Integral of z^n on a closed contour

[futurebird]

I'm trying to show that
\int_{c}z^{n}dz= \left\{\frac{0, n\neq-1}{2\pi i, n=-1}\right

I did a change of variables with z=e^{i\theta} and dz=ire^{i\theta}d\theta:

=i\int^{2\pi}_{0}r^{n+1}e^{i(n+1)\theta}d\theta

=ir^{n+1}\int^{2\pi}_{0}e^{i(n+1)\theta}d\theta Moving the constant out.

=-(n+1)r^{n+1}\int^{2\pi}_{0}\frac{e^{i(n+1)\theta}d\theta}{i(n+1)} Getting ready to integrate.

=-r^{n+1}(n+1)\left[e^{i(n+1)\theta}\right]^{2\pi}_{0}

=-r^{n+1}(n+1)?

This is nothing like the answer... where am I going wrong?

 

[Hurkyl]

Firstly, your work is only valid when n + 1 is nonzero.

Secondly, your ultimate step doesn't follow from your penultimate step.

Thirdly, you computed the antiderivative wrong when going from your antepenultimate step to your penultimate step.

 

[futurebird]

Firstly, your work is only valid when n + 1 is nonzero.

Secondly, your ultimate step doesn't follow from your penultimate step.
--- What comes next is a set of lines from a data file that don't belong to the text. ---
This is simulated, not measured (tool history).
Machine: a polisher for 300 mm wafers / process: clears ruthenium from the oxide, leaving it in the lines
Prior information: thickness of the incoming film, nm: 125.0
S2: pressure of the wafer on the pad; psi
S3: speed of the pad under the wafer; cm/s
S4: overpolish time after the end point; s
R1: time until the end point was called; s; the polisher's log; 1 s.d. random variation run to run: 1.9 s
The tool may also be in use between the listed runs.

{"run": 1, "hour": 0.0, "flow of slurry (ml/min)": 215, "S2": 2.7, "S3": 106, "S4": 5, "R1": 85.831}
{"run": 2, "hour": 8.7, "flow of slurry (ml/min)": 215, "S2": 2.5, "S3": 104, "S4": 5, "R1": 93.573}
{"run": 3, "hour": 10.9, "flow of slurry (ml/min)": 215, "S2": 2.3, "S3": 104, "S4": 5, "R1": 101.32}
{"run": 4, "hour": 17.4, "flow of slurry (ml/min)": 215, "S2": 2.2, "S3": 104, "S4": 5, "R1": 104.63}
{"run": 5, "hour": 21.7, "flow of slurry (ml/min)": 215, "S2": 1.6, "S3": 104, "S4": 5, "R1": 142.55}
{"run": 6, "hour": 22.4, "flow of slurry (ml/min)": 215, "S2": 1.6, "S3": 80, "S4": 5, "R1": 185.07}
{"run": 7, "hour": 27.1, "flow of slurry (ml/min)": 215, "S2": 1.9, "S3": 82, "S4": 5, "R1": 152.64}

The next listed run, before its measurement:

Thirdly, you computed the antiderivative wrong when going from your antepenultimate step to your penultimate step.

Okay thanks.

 

[HallsofIvy]

If n+ 1\ne 0, what IS e^{i(n+1)(2\pi)} and e^{i(n+1)(0)}?

(It's NOT 1!)

 

[futurebird]

If n+ 1\ne 0, what IS e^{i(n+1)(2\pi)} and e^{i(n+1)(0)}?

(It's NOT 1!)

Wait why isn't e^{i(n+1)(0)}=1? or are you talking about the whole integral?

e^{i(n+1)(2\pi)}

=e^{2\pi i}e^{2\pi in}

=e^{2\pi i}(e^{2\pi i})^n

=(1)(1)^n

=1

I thought that I fixed my errors since I had the correct solution after integrating in the right way. Then I looked at what happened when n=-1 and everything seemed fine.

But, if this is wrong, then I'm still missing something.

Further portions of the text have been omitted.